Search code

Integration with Black Duck Code Sight (BDCS) is no longer supported in TeamForge 17.1 and later. TeamForge 17.1 (or later) is equipped with its own code search function powered by Elasticsearch. You can do away with BDCS integration while upgrading to TeamForge 17.1 (or later) and set up TeamForge Code Search, which is now one of the integral services of TeamForge. This section discusses the features of TeamForge Code Search and what it takes to set up Code Search on your site.

TeamForge Code Search powered by Elasticsearch

TeamForge's Code Search feature uses Elasticsearch as its engine for the indexing and retrieval of documents. Elasticsearch, used in TeamForge, has no customizations other than what it provides via its engine and API. For more information about Elasticsearch, refer to its documentation.

TeamForge Code Search (Elasticsearch): How it works

TeamForge uses Elasticsearch engine 5.1.1. Elasticsearch provides the engine for the indexing and retrieval of documents. TeamForge is equipped with its own indexers that extract source files from the SCM repositories and send them to the Elasticsearch engine for indexing. These indexers run as an hourly cron job. When the job starts, it calls an internal TeamForge API that returns the list of repositories to be indexed on the specified SCM integration server. The indexer then processes the repositories, one at a time, starting with the repository that was most recently committed to. For each repository, it determines if a full indexing is needed or just an incremental indexing is sufficient to catch up since the last indexing operation. It then goes down the list of files and processes them for indexing. Only files that need to be indexed are extracted. For example, large binary files are not extracted as they would not be indexed anyway. As the indexers crawl a repository, it would skip any file that is greater than 1MB. To index a file it has to be UTF8 text. Files are scanned for file encoding and converted to UTF8 if required. Binary files are skipped by the indexers as would be files that cannot be converted to UTF8 format. All files that are skipped are logged along with the reason.

The engine in Elasticsearch is configured to convert the source to lower case and tokenize it. A Camel case filter is used so that common programming elements are broken into individual tokens based on camel case and other common separators used in function names etc. A set of common programming terms (if, then, else, return, exit etc.) are not indexed by default.

How the data is indexed does effect the search results as partial matches are not generally returned. For example, consider a function name in the source code such as: TeamForgeHelper. This would be indexed so that a search for any of these terms would find a match: Team, Forge, Helper, TeamForgeHelper. Nothing else would match, including "TeamForge" or "Tea".

Search results are returned to users with TeamForge RBAC applied to it at a repository level. In other words, a user must have permission to view the entire repository to be able to search it. This works with SVN Path-based permissions (PBP), but only if PBPs are being used to restrict write access. If PBP's are used to deny the user view access to certain paths in the repository, then TeamForge Code Search denies the user the ability to search the repository.
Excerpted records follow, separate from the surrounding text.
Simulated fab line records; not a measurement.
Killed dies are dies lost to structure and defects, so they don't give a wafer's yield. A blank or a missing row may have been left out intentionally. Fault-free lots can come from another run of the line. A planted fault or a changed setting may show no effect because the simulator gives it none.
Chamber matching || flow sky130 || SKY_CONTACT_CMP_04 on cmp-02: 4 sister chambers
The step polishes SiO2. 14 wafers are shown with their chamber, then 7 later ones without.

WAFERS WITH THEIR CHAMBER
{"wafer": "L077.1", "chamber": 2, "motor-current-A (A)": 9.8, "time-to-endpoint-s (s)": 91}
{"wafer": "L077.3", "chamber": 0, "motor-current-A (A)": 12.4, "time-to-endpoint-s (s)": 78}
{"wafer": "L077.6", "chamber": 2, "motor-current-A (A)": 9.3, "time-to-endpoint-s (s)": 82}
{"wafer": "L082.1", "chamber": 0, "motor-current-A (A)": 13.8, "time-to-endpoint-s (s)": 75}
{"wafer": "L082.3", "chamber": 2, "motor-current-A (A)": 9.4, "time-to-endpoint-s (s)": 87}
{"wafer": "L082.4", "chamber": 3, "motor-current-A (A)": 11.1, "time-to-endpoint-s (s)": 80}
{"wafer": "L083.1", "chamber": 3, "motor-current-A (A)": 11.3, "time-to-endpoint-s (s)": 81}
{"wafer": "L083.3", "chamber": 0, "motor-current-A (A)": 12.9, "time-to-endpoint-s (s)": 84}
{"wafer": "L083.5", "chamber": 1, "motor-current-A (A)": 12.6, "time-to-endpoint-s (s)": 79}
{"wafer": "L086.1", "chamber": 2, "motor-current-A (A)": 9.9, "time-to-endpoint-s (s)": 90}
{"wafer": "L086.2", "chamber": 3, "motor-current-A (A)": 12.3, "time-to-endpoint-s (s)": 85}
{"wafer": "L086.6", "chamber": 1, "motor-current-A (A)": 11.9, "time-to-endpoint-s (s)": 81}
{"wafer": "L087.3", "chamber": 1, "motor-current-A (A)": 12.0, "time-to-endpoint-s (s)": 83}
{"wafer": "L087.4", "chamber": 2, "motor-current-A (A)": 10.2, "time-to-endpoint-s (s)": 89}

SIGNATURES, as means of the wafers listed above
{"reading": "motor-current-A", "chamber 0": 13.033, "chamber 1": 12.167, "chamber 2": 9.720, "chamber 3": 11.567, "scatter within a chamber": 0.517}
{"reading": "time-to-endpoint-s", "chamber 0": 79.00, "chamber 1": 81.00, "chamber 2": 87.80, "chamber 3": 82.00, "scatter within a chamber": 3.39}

Considerations while upgrading to TeamForge 17.1 (or later)

Consider the following points while upgrading from TeamForge 16.10 (or earlier) to TeamForge 17.1 (or later) versions.

Code Search is now an integral part of TeamForge, which is installed by default during TeamForge installation.
You can install TeamForge Code Search either on the TeamForge Application Server or on a separate SCM integration Server. It is recommended to install TeamForge Code Search on a separate server if your site's indexing needs are considerably high (large number of repositories, for example).
TeamForge Code Search works with GIT and SVN repositories. TeamForge Code Search has no support for CVS repositories.
Installation of Elasticsearch is determined by adding the "codesearch" identifier to the SERVICES token of either the TeamForge Application Server or the SCM Integration Server (if Code Search runs on a separate server). Refer to the site-options.conf configuration section of TeamForge installation/upgrade instructions for more information.
Elasticsearch needs 2GB of JVM heap size by default on a TeamForge site. You must have adequate RAM to accomodate the JVM heap requirements of Elasticsearch in addition to the JVM heap requirements of other components such as Jboss, integrated applications, and so on.
If required, you can increase the JVM heap size for Elasticsearch. Set the ELASTICSEARCH_JAVA_OPTS token with the Elasticsearch JVM heap size required for your site.
Elasticsearch stores every document, which for code search is each source file that is indexed, and it has its index itself as well. As a rule of thumb, the index for a repository would be roughly the same size as the working copy for that repository but in practice it will likely be smaller. Consider that all binary files and all files greater than 1 MB are not indexed at all. So, obviously any repository that has a large working copy due to these types of files will have a much smaller index. By default, Elasticsearch compresses the original files using LZ4 compression. It also offers a "best_compression" codec that compresses the originals using DEFLATE algorithm. In TeamForge, indexes have been updated to use the maximum compression.
The Elasticsearch data and logs are stored in /opt/collabnet/teamforge folder. Log rotation, startup and so on are all managed the same way as other TeamForge services.
As Black Duck Code Sight (BDCS) is not supported:
- remove all BDCS tokens from your site-options.conf file while upgrading to TeamForge 17.1 (or later). TeamForge create runtime fails otherwise. See Site options change log for a list of obsolete site-options.conf tokens.
- there is no migration support for existing BDCS indexes. All the repositories should be indexed afresh post upgrade to TeamForge 17.1 (or later). The list of repositories to index, remains the same though. After upgrading to 17.1 (or later), whatever repositories were being indexed by BDCS are indexed by the new Code Search without any user intervention. However, if you had customized indexing for one or more repositories using the BDCS administration UI, such information will not have been migrated and would need to be done again, but that can now be done via the TeamForge UI.